Despite the title of this post, what I will say here about dating applies to marriage, and vice versa, but since dating precedes marriage in many western romantic relationships I have emphasized dating. Some confusion, perhaps as a result of conflicting desires, might come about from a Christian considering a non-Christian dating partner, or a non-Christian spouse. The matter is not rationally or Biblically controversial, however. The solution is not difficult to deduce.
1 Corinthians 7:39 explicitly says that a Christian woman whose husband has died can "marry anyone she wishes, but he must belong to the Lord." This is a direct command for Christians to not marry those not committed to Christianity. And if it is wrong to marry a non-Christian, then it follows that knowingly dating a non-Christian and entertaining thoughts or desires of a marital relationship with him or her is asinine, unproductive, and sinful. While a command of the Bible, if the Bible is true, is obligatory whether or not someone wants it to be, there are very obvious consequences that could result from a Christian not abiding by this prescription.
It's entirely stupid, as brief reflection reveals, for someone to date or marry someone with a drastically different worldview and either expect the difference in values and frameworks to not hinder the relationship or think that such differences don't have any metaphysical significance. A legion of relationship problems could easily result from this, but there is an issue far greater than possibly fostering gratuitous frustration with one's partner.
For a Christian to date a non-Christian--or for a rationalist to date a non-rationalist, and so on--he or she must have a greater concern for a subjective sense of fulfillment than for knowing and living in accordance with reality. Show me a Christian who dates non-Christians (and many Christians I've met are certainly not intelligent, consistent, or deep) and you will show me someone who has priorities that contradict the very document Christianity is centered on. This kind of dating is an external act of hypocrisy and irrationality. It reveals superficiality, lack of commitment, and a mind that is either divided or deluded. And if someone has an inconsistent allegiance to Christianity, there is no reason to think that he or she will not be inconsistent in other ways. A disordered lifestyle can bring about more disorder.

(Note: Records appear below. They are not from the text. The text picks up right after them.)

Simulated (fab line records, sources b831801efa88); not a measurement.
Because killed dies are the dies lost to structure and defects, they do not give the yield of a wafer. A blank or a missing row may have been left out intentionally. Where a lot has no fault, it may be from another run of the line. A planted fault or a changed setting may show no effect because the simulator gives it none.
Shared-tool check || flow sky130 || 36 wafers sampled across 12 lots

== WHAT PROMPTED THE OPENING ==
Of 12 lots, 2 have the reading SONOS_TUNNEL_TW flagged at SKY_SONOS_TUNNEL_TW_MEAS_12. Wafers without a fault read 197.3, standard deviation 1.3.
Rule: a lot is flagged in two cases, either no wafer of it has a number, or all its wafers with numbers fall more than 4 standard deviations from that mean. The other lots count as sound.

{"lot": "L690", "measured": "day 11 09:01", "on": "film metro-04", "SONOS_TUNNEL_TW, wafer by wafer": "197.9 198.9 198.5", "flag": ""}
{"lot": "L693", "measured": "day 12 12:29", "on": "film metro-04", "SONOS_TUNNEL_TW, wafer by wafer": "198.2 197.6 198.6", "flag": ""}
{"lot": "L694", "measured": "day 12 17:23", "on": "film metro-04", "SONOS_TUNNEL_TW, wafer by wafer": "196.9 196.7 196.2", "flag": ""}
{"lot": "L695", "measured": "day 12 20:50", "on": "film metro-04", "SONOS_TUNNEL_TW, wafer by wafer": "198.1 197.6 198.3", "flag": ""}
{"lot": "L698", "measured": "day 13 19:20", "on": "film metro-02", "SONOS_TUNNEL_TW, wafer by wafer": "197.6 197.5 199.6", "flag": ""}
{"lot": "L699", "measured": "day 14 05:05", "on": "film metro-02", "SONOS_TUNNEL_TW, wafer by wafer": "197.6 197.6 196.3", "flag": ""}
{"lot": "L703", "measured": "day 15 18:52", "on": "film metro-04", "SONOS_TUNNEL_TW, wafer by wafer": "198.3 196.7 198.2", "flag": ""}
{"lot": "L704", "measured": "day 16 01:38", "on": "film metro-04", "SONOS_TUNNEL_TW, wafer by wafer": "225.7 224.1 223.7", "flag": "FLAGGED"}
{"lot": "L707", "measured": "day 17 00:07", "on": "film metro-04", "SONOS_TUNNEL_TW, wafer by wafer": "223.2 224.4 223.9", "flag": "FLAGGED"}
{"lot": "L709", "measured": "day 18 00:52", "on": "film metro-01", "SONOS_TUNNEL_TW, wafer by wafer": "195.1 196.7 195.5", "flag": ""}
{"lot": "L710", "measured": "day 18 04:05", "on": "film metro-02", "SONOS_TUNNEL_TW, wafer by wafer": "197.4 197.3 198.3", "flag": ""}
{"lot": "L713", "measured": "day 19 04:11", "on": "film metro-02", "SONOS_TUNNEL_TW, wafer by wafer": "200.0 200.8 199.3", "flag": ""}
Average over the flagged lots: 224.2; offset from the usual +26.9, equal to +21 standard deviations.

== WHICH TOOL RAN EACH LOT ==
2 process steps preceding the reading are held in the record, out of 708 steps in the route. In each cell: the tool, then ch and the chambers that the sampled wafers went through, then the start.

Simply being a Christian does not make one an ideal romantic companion, I must add, much less a worthy one. Many who identify as Christians, whether they are or not in actuality, believe many asinine, false things about the Bible and about reality in general. Only a Christian with a right worldview--and this goes far beyond simply "believing in" Jesus or claiming to love him--is worthy of the romantic commitment of another Christian with a right worldview. Some who eagerly praise Jesus have no fucking idea what the Bible does and doesn't teach about ethics, metaphysics, and epistemology, much less which truth claims are and aren't rational independent of the Bible. Accurate comprehension, thorough consistency, and intentional self-education are all mandatory for living out a commitment to Christ and the Christian worldview as a whole. Loving Jesus involves actually obeying his commands (John 14:15), and knowing the commands of him and Yahweh requires far more than fluffiness and emotion; it takes more effort than some might imagine.
A Christian who properly cares about God and reality, truth and reason, and righteousness and justice more than a desire for romantic companionship will not settle for a lesser, weaker, irrational Christian. Simply being saved doesn't make you a good dating or marriage prospect. Simply being saved doesn't mean that you know how you should live. Simply being saved doesn't mean that you have any basis for believing what you do, much less a basis that is verifiable, sound, and true.
Simply being saved is a necessary but utterly incomplete criterion for being a worthy Christian dating partner or spouse.